Wednesday, May 15, 2013

Quality Time, Purity, and the Woes of Engineering Majors

So. Okay.

These past three weeks have been a mad dash of homework and tests and major library time. And it's one of those things where you get so caught up in your responsibilities and how crazy homework is and how much you need to finish before you get to bed and how long can you sleep and still get everything turned in on time...and you miss out on important things.

Ask me how many times I've seen my boyfriend in the past three weeks.

Loads!

Ask me how many times I've seen my boyfriend outside of the library in the past three weeks.

....

Don't misunderstand. Time with Damon is always good. But I won't put a bow on studying together in a crowded university library and call it quality time. It's more like, "We have to suffer through this, we might as well suffer together."

And like I said, you don't really notice you're missing those things. Until you're really missing those things.

Tonight, I was working on an online physics assignment. Dae had come over to study, but ended up just curled up on the couch with me, helping with physics and keeping me warm. Oh! It snowed today. It's May fifth. #Kansas.

Anyway. He said he was going to leave at eleven fifteen. And eleven ten rolled around. "Babe, can you put that away for four minutes?"

So I laid on the couch with him for three and a half minutes, almost falling asleep to the sound of his breath and his heartbeat while he fiddled with my ring finger. I'm exhausted. It's been nonstop lately. And I'm not complaining. I signed up for this, and I love every second of what I'm working toward right now. But I'm tired, too. And if I don't stop long enough to acknowledge that, then I don't really notice, but three and a half minutes is a long time to lay on a couch with someone you love.

So he convinced me to sit up and walk him to the door. And at the door, hugging him goodbye, it hit me that this was the first three and a half minutes of non-obligatory quality time that we'd had in three weeks. And I started crying in the doorway of my home, feeling like the most ridiculous child in the entire world.

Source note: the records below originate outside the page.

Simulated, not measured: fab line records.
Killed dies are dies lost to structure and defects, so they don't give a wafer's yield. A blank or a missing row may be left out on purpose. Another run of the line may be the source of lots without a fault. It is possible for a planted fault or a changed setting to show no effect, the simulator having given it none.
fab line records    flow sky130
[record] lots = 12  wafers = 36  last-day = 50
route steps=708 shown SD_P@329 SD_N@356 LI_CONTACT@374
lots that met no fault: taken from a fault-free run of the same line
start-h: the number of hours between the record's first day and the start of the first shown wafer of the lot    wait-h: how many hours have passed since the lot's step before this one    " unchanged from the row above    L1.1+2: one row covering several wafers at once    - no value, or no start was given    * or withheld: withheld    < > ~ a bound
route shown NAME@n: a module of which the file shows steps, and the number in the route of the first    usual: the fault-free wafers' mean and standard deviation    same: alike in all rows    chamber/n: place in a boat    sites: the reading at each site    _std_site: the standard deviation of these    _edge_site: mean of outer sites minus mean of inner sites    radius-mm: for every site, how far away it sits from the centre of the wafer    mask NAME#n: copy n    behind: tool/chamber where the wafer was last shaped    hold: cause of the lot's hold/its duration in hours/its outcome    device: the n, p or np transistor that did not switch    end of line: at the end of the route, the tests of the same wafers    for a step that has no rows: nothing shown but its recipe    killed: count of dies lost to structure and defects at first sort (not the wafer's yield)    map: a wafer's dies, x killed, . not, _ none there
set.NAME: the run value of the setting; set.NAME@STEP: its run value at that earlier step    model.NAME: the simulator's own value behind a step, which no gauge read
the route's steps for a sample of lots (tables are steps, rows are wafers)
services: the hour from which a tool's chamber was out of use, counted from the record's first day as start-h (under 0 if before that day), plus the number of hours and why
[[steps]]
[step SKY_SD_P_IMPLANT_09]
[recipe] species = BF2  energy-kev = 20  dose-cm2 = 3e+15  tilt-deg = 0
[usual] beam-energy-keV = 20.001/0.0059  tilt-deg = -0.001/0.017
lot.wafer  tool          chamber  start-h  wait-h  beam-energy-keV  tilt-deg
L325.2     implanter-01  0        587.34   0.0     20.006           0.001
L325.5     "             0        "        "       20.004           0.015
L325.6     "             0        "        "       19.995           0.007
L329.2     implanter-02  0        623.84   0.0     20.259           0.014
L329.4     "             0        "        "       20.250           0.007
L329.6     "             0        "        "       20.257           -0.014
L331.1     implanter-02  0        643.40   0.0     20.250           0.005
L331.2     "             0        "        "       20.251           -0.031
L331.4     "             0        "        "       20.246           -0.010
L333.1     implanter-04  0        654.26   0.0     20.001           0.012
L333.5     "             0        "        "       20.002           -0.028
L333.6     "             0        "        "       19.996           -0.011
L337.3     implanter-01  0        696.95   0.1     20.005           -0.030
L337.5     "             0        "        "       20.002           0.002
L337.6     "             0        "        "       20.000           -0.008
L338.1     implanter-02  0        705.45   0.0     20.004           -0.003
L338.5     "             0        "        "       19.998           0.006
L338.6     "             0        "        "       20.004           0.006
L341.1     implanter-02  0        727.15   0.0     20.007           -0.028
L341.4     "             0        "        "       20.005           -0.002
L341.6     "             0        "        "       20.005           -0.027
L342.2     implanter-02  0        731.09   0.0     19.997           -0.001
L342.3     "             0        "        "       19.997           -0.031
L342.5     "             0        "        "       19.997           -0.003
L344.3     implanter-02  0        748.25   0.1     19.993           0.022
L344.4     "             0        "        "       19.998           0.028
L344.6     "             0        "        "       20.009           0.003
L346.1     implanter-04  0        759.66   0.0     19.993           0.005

Rest assured, he handled in very gracefully. He wrapped me in his arms for a long minute, and then told me to go get my shoes, and he drove me around while we talked about our days and how good God is and how blessed we both are. And we prayed together. And I got a kiss goodnight. And he thanked me, thanked me, for bursting into tears at the door. "I'm never going to like it when I make you cry. But it shows me you care. I don't want to leave, ever, but if me leaving hurts you and I can see that, it makes me feel loved."

Part of me feels like we're a little silly. But I love him so very much.

Which brings us to topic number two: Purity!

Real talk: waiting is hard sometimes. I don't just mean waiting for sex. That's important. But not having sex isn't the same as being pure. Being pure is a mentality that comes from keeping your thoughts away from the things that cause you to stray, keeping your words away from the topics that cause others to stray, keeping your dress away from those outfits that cause boys to stumble, and keeping your actions from causing the one you love to stumble.

I'm not going to pretend that I know a lot about this whole conundrum. I didn't date in high school. I was nineteen and a half before I had my first kiss. And God willing, Damon is the man I will marry someday, but that doesn't give me the right to seek any sort of physical affection aside from an occasional peck. Because those things aren't conducive to a focused and Christ centered relationship outside of marriage.

Do you disagree? That's fine. You might have more self control than I do. But making out with your boyfriend isn't going to further your relationship in the right ways, is it? Do you think about that? How is what you do together drawing you nearer to Christ?

I'm not saying these things outside of experience. The first full day I got to spend with Damon, a week or so after we actually started dating, we pretty much spent eight hours kissing. And if I could go back, I would pull myself out of that situation by my ear, because how silly could I be?

Scripture tells us to flee from temptation. And things that you think aren't temptation right now--like kissing your boyfriend while watching Star Wars--can lead to temptation later on in your relationship. We made ourselves believe that kissing that way and in that quantity was okay. And then it was all we wanted to do.

So. This past week, we fasted from kissing. Still in said fast. I get one peck goodnight every night, but other than that, not so much as a forehead kiss for this girl. And I have to say, after the initial awfulness of not being able to kiss his wrist when he's driving or his cheek when I say goodbye on campus, after all of that, it's been really, really good for us. We've been talking more. I mean. It's been a crazy week, so there really wasn't much room for those distractions, but abstaining from the small stuff has been good for our focus--in the Word, in our studies, and in our relationship--whoa!

We've agreed that it should probably be a consistent practice--not so strictly, maybe, but at least limiting the amount of time our faces are very close together, so that we can be functional adults sometimes. But it's very cool to see how God grows us and keeps showing us how good He is and how blessed we are to even be able to share in this relationship. I love this boy very much.